What to Watch: The Koker Trilogy, "Send Help"

Iranian director Abba Kiarostami's nesting-doll trio of classics has the power to renew a viewer's faith in movies, art and human beings. Plus: Rachel McAdams goes native.

What to Watch: The Koker Trilogy, "Send Help"
"Through the Olive Trees" -- Babak lives!

As mentioned in a post last week, I hosted a screening of Abbas Kiarostami’s “Where is the Friend’s House?” (⭐ ⭐ ⭐ ⭐, 1987, streaming on the Criterion Channel and Kanopy, for rent on Apple TV and Fandango at Home) on Thursday at a local movie theater. It’s a lovely film, one that reminds us that children are innately moral until life and grown-ups convince them otherwise, and the response from the audience was one of intensely warm gratitude for a story that restores faith in humanity at a time when it seems in very short supply. That the movie is Iranian is certainly relevant to this particular moment in time, but Kiarostami’s breakthrough feature has been slowly ascending the ladder of Beloved Cinematic Classics for a few decades now regardless of where it’s from.

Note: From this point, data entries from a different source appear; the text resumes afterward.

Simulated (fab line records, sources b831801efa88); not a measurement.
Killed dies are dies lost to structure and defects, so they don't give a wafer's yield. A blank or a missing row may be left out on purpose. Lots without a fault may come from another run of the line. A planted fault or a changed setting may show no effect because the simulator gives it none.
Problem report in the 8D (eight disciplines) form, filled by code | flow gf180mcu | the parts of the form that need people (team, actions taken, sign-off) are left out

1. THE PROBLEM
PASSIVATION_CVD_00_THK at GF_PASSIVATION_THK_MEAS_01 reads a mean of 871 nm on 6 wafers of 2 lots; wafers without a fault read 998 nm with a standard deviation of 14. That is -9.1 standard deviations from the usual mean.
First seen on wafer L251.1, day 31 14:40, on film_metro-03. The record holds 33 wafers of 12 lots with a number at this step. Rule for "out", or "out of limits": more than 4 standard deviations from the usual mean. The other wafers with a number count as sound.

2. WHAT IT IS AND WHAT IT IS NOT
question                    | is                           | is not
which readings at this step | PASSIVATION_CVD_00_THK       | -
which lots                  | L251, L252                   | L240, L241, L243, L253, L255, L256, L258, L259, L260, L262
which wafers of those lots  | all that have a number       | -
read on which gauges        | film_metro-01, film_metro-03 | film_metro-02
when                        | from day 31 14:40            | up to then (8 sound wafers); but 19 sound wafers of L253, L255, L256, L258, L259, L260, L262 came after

At the same time, watching “Where is the Friend’s House?” in 2026 prompts one to wonder where Babak Ahmadpour, the eight-year-old child Samaritan at the film’s center, is today. He’d be around 48 by now: Has he survived Iran's autocratic rule, the depredations of NOPO, the Guidance Control, the Special Units and other instruments of state repression? Did he keep his head down or has he done time in Evin Prison with so many of his countrymen?

We know he survived one disaster, one of the most devastating to ever hit Iran: The 1990 Manjil-Rudbar earthquake, which killed as many as 50,000 people in the country’s northwest. A day after the quake, director Kiarostami and his young son traveled 200 miles from Tehran to Koker, the village where “Where is the Friend’s House?” was filmed, hoping to find Babak and his brother Ahmad (who plays the hero’s unlucky classmate in the film) alive. Out of that trip came a movie, the second in what has come to be called “The Koker Trilogy”: “And Life Goes On” (⭐ ⭐ ⭐ 1/2, 1992, streaming on the Criterion Channel, for rent on Prime Video, Apple TV and Fandango at Home).